SW Shockers Red explode for 26 runs
Once the sun ducked behind towering clouds and a large anvil moving in from the west to steadily drop the scorching temperature, the Red Southwest Shockers' bats still remained hot.
The Shockers, now 6-0 on the summer campaign, exploded for a 10-run second inning in a 12-4 run-ruled nightcap win over the Oklahoma City Indians Friday evening at MacArthur High School. The Shockers were just as impressive in their first game of the day when bulldozing Piedmont, 15-1, courtesy of a pair of 7-run innings.
The Shockers' bats have been sizzling in the first two days of the Jim Walton Tournament as the Red squad has scored 51 runs in four blowout victories, granting the Shockers the No. 1 seed in Pool A heading into today's games.
Today, the Shockers meet Woodward (Pool B, No. 4 Seed) at 1:30 p.m. at Cameron University's McCord Field. Should the Shockers win again, they will be in the driver's seat and won't play until Sunday at noon, with the championship in sight.
"We all take winning seriously," said Shocker Brady Hopkins, an All-State catcher from Granite. "That was key for us to get off to a hot start and keep rolling. We just want to get this first tournament out of the way, win it, build that confidence and keep moving forward."
Hopkins pitched a complete game in the win over Piedmont and then got behind the plate as catcher in the win over the Indians.
The loose, but motivated Shockers got cooking in the second inning when lighting up the Indians for 10 runs. Austin Neal doubled to the left-center wall, stole third base then slid home safely on a fielder's choice for the Shockers' first run of the game.

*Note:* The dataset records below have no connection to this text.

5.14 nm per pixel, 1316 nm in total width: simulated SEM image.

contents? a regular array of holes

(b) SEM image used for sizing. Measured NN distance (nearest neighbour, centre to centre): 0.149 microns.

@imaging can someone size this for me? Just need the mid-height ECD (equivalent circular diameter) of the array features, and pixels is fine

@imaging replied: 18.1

Brooks Red ripped a liner to right field for an RBI single before the Shockers scored on a bases-loaded walk. Then Trevor Bianchini of Elgin lined a 2-run double to center, and all of a sudden it was 5-0 Shockers.
Neal strolled back to the plate and cashed in a 3-run home run over the left-center wall, for a 9-0 lead.
"Sorry I ruined your grand slam," Jaken Snider jokingly told Neal after Snider had hit an RBI sacrafice fly, squandering Neal's bases-loaded opportunity.
In the third, the Shockers plated another run courtesy of Lenard Pieterez's RBI double to the left field wall to make it 11-3.
"Confidence," Hopkins said of where the quality run production is stemming from. "Everyone knows what their part is and gets on base. Then the next guy's job is to move them over and get 'em in."
It's also done wonders for the Shockers on the other side of the ball, knowing the lead is safe.
"The run production means a lot for our pitching," Fultz said. "We don't have to go out there and be as sharp on the mound. It lets the guys relax and just throw, knowing if you give up a couple runs, it's not a big deal because we're gonna go out there and get those runs back. So that run support helps our pitching staff a lot."